NoteGenNOTEGEN.

Knowledge Base

Knowledge base configuration guide, intelligent retrieval functionality based on RAG principles, requiring configuration of embedding models and reranking models.

Configure Models

To use the knowledge base, you need to configure embedding models (required) and reranking models (optional). For related configuration, please refer to Model Configuration.

After configuration, you can enable the knowledge base function in the record page dialog:

Model availability status will be detected during the enabling process.

Knowledge Base Vector Computation

The knowledge base functionality is implemented based on RAG principles, converting Markdown files into vectors for storage and search. The entire process is completed through embedding models.

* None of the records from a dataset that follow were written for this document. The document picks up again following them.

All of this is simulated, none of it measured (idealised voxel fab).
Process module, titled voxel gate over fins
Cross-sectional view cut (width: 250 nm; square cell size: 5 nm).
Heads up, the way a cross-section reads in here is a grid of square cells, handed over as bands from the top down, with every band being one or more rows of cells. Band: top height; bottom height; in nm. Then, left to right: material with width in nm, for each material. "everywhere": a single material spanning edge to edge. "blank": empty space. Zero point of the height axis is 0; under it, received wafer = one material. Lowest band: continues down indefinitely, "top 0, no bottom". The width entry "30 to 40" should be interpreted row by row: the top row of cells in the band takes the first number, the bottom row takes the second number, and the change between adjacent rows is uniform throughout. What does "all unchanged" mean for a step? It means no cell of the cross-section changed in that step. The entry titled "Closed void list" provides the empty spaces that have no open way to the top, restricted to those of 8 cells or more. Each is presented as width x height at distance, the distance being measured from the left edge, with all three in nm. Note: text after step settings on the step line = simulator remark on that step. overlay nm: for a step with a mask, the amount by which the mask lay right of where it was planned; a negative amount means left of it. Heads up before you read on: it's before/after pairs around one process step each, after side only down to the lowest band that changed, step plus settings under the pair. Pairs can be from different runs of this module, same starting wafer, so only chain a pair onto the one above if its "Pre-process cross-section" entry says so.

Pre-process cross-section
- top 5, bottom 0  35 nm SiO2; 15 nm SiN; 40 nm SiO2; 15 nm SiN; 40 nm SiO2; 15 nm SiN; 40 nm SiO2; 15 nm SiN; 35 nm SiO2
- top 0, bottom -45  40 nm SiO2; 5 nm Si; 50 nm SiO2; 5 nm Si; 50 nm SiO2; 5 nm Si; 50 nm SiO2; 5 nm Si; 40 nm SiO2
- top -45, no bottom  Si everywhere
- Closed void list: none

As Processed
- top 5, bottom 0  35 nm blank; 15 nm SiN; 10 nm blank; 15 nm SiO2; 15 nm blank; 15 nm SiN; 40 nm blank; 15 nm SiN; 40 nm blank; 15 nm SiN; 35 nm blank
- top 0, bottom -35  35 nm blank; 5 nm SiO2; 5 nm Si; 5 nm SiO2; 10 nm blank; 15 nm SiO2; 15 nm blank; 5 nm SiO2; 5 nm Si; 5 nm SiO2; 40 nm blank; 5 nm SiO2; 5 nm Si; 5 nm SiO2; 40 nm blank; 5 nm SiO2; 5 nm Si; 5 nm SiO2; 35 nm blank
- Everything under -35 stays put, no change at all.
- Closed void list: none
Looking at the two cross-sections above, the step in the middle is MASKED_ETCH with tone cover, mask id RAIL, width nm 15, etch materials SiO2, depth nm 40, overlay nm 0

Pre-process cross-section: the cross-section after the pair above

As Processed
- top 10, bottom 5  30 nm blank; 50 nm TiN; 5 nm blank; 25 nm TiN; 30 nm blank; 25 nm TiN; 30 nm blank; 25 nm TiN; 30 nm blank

When using for the first time, if Markdown files already exist in the writing page, you can first perform full computation (optional):

For subsequent writing, you don't need to perform full computation every time. It will automatically compute during auto-save while writing.

This process will consume embedding model resources. Use judiciously or adopt free models.

Parameter Settings

If you're not familiar with knowledge base-related knowledge, you can ignore this and use default values.

When using the knowledge base, you may not always get complete matches for the information you need. By adjusting parameters, you can more precisely control the retrieval effectiveness of the knowledge base:

  • Chunk Size: Maximum number of characters in text chunks. Larger chunks may contain more context but increase vector computation complexity.
  • Overlap Size: Number of overlapping characters between text chunks. Larger overlaps can maintain context coherence.
  • Retrieval Count: Number of relevant documents returned during retrieval. More documents may provide richer information but may also introduce noise.
  • Similarity Threshold: Minimum similarity threshold between documents and queries. Only documents exceeding this threshold will be returned. Value range 0.0-1.0, higher values are more strict.